You are viewing a plain text version of this content. The canonical link for it is here.
Posted to user@predictionio.apache.org by Tahir Mushtaq <mu...@architonic.com> on 2016/09/26 10:44:21 UTC

Very few predictions

Hi everyone,

I am using SimilarProducts template. I have around 3 millions of event data
for about 180k unique items, which is collected in 2 months of period.
Original event data size is about 900MB, but after training, model data
size shrinks to only 16KB. And when I try to get predictions, I receive
predictions only for 15 items.

I have only $set and view events in my event store, which looks like
following.


{
  "event" : "$set",
  "entityType" : "item",
  "entityId" : "someEntityId",
  "properties" : {
    "property1" : "property1_value",
    "property2" : "property2_value"
  }
}


{
  "event" : "view",
  "entityType" : "user",
  "entityId" : "userSessionId",
  "targetEntityType" : "item",
  "targetEntityId" : "someTargetEntityId",
  "properties" : {}
}



Few facts about my implementation:
- I have removed the requirement in engine template to set user before user
can view the item, as described here
https://github.com/apache/incubator-predictionio/tree/develop/examples/scala-parallel-similarproduct/no-set-user

- Since I dont want to track users, Im using session id of the user as the
entityId in view event.
- In my case I cannot track if an item is already set in event store or
not. for this reason, I'm setting the item before each view event every
time. As I read many times in forums that it does not affect predictions,
if an item has multiple set events.
- I'm using MySQL to store everything (event data, model data, metadata
etc.) because of certain requirements.

I have following questions about above problem:
1: Why model data is so small and why I'm getting predictions only for a
couple of items?
2: Is this event data quality problem? If yes, How can I test and improve
the data quality?
3: Is it safe to remove old duplicate set events with MySQL query and leave
only the latest set event for item? Will it help regarding data quality?
4: I see different settings for ALS algorithm in engine.json file. Can
tweaking those settings in someway help? Are those settings explained
somewhere?

Currently my ALS algorithm settings looks like this:

"algorithms": [
    {
      "name": "als",
      "params": {
        "rank": 10,
        "numIterations" : 10,
        "lambda": 0.01,
        "seed": 3
      }
    }
  ]


Many thanks for your time and suggestions.

Best,
Tahir

Re: Very few predictions

Posted by Kenneth Chan <ke...@apache.org>.
1: Why model data is so small and why I'm getting predictions only for a
couple of items?

the model size depends on number of items. It only save the "item-vector"
of each item.

2: Is this event data quality problem? If yes, How can I test and improve
the data quality?

could be because your data is too sparse. One way to investigate is to open
the engine page (http://localhost:8000 by default) after you run 'pio
deploy' the engine.
and see the printed model output
You should see the info here. take a look the size of "productFeatures".
https://github.com/PredictionIO/template-scala-parallel-similarproduct/blob/develop/src/main/scala/ALSAlgorithm.scala#L30
after

3: Is it safe to remove old duplicate set events with MySQL query and leave
only the latest set event for item? Will it help regarding data quality?

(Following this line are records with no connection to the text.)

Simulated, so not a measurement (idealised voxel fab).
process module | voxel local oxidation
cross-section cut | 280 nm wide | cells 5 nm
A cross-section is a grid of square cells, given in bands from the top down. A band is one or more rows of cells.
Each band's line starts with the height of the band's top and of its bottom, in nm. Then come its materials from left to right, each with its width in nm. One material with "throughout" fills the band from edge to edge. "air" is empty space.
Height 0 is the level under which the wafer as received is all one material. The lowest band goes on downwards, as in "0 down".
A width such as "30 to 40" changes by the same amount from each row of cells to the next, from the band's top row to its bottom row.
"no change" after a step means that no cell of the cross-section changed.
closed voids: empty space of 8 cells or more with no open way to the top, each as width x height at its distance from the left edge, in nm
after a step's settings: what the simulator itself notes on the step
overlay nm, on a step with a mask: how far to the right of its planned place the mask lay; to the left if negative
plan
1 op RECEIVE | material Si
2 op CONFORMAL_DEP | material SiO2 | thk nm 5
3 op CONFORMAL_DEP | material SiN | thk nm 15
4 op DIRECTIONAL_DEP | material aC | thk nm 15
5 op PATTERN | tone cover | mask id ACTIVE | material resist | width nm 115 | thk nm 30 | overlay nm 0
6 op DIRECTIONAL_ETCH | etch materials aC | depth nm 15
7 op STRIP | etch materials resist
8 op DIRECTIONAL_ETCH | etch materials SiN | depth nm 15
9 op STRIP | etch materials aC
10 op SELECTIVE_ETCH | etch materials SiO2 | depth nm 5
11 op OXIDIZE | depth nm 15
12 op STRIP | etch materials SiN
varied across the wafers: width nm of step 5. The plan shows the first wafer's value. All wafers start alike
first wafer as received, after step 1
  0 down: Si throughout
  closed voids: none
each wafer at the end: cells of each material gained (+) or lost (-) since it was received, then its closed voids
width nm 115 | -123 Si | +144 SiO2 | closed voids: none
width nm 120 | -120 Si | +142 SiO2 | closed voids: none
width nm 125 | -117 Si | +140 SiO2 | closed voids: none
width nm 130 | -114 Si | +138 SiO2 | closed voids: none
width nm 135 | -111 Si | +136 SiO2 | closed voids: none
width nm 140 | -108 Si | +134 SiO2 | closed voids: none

yes. it's safe. (this template doesn't rely on the state change of item
properties info to train model)

4: I see different settings for ALS algorithm in engine.json file. Can
tweaking those settings in someway help? Are those settings explained
somewhere?

see here
http://spark.apache.org/docs/1.6.2/mllib-collaborative-filtering.html#collaborative-filtering



On Mon, Sep 26, 2016 at 3:44 AM, Tahir Mushtaq <mu...@architonic.com>
wrote:

> Hi everyone,
>
> I am using SimilarProducts template. I have around 3 millions of event
> data for about 180k unique items, which is collected in 2 months of period.
> Original event data size is about 900MB, but after training, model data
> size shrinks to only 16KB. And when I try to get predictions, I receive
> predictions only for 15 items.
>
> I have only $set and view events in my event store, which looks like
> following.
>
>
> {
>   "event" : "$set",
>   "entityType" : "item",
>   "entityId" : "someEntityId",
>   "properties" : {
>     "property1" : "property1_value",
>     "property2" : "property2_value"
>   }
> }
>
>
> {
>   "event" : "view",
>   "entityType" : "user",
>   "entityId" : "userSessionId",
>   "targetEntityType" : "item",
>   "targetEntityId" : "someTargetEntityId",
>   "properties" : {}
> }
>
>
>
> Few facts about my implementation:
> - I have removed the requirement in engine template to set user before
> user can view the item, as described here https://github.com/apache/
> incubator-predictionio/tree/develop/examples/scala-
> parallel-similarproduct/no-set-user
> - Since I dont want to track users, Im using session id of the user as the
> entityId in view event.
> - In my case I cannot track if an item is already set in event store or
> not. for this reason, I'm setting the item before each view event every
> time. As I read many times in forums that it does not affect predictions,
> if an item has multiple set events.
> - I'm using MySQL to store everything (event data, model data, metadata
> etc.) because of certain requirements.
>
> I have following questions about above problem:
> 1: Why model data is so small and why I'm getting predictions only for a
> couple of items?
> 2: Is this event data quality problem? If yes, How can I test and improve
> the data quality?
> 3: Is it safe to remove old duplicate set events with MySQL query and
> leave only the latest set event for item? Will it help regarding data
> quality?
> 4: I see different settings for ALS algorithm in engine.json file. Can
> tweaking those settings in someway help? Are those settings explained
> somewhere?
>
> Currently my ALS algorithm settings looks like this:
>
> "algorithms": [
>     {
>       "name": "als",
>       "params": {
>         "rank": 10,
>         "numIterations" : 10,
>         "lambda": 0.01,
>         "seed": 3
>       }
>     }
>   ]
>
>
> Many thanks for your time and suggestions.
>
> Best,
> Tahir
>